The first game which was definitely like Tennis was played in France and the alternative philological theory is that ‘Tennis’ comes from the French ‘Tenez’ (‘Take it’ or ‘Play’). Legend has it that the game was given to the French Royal Court in the 10th century by a wandering minstrel but, regardless, by the 11th century early Tennis was being played in French monasteries for sure. The monks usually stretched a rope across the cloistered central quadrangles in the monastery or sometimes played immediately adjacent to a castle and the court of the game of Royal Tennis is clearly synonymous with these beginnings. Hands were used to hit the ball to begin with (jeu de paume); gloves were used later on and eventually players started to use short bats. Louis IV and the Church both attempted to ban the game in France over the following years but this was clearly to no avail – there were supposedly around 1800 courts in France during the 13th century.

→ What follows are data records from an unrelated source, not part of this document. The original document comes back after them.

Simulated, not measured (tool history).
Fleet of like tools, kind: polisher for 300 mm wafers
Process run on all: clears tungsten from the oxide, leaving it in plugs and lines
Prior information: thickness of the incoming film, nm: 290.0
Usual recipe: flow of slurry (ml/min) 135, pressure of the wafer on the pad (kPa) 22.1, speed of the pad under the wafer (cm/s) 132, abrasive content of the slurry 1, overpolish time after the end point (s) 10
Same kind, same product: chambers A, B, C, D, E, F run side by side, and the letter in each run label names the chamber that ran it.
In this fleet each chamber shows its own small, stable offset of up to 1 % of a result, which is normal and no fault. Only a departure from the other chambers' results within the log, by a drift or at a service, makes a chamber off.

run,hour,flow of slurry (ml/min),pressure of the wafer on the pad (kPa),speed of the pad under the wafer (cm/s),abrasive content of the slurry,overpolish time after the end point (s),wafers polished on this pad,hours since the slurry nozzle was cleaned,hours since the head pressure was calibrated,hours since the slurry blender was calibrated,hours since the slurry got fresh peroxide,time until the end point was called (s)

By the 14th century, Tennis had found its way to England where both Henry VII and Henry VIII apparently became keen players and instigated the building of courts up and down the country. Supposedly, Henry VIII himself invented the ‘service’ – his servants used to throw the ball up in the air for him because he was too fat to do it himself.
And what of the sources of the words “love” and “deuce”. The latter is derived from the French “a deux du jeu” – two points away from game, or de unx , the English having shortened it first to “a deus” (“deus” being deux in old French) and thence thoroughly incorrectly to “deuce”. The similar proposal, that “love” comes from the French for egg – “l’oeuf”, is doubtful, despite the assumed linkage with the cricketing phrase “out for a duck’s egg (duck for short)”. The most likely explanation is that it comes from the Dutch/Flemish “lof” which means honour. Around the time that the expression came to be used, England received a wealth of immigrants from the low countries due to the trauma caused there from incoming Protestantism. Bearing in mind that most games were played for money, if a player scored no points, the phrase “omme lof spelen” would have been applicable – he “played for the honour”…
In 1874, a US traveller brought the game to the Americas and the US Lawn Tennis Association was formed in 1881. International competition soon followed, with the International Lawn Tennis Challenge Trophy (later the Davis Cup) first contested in 1900 and the Wightman Cup, for competition between British and American women’s teams, in 1923. Men’s singles and doubles play was included on the program for the first modern Olympic Games in 1896.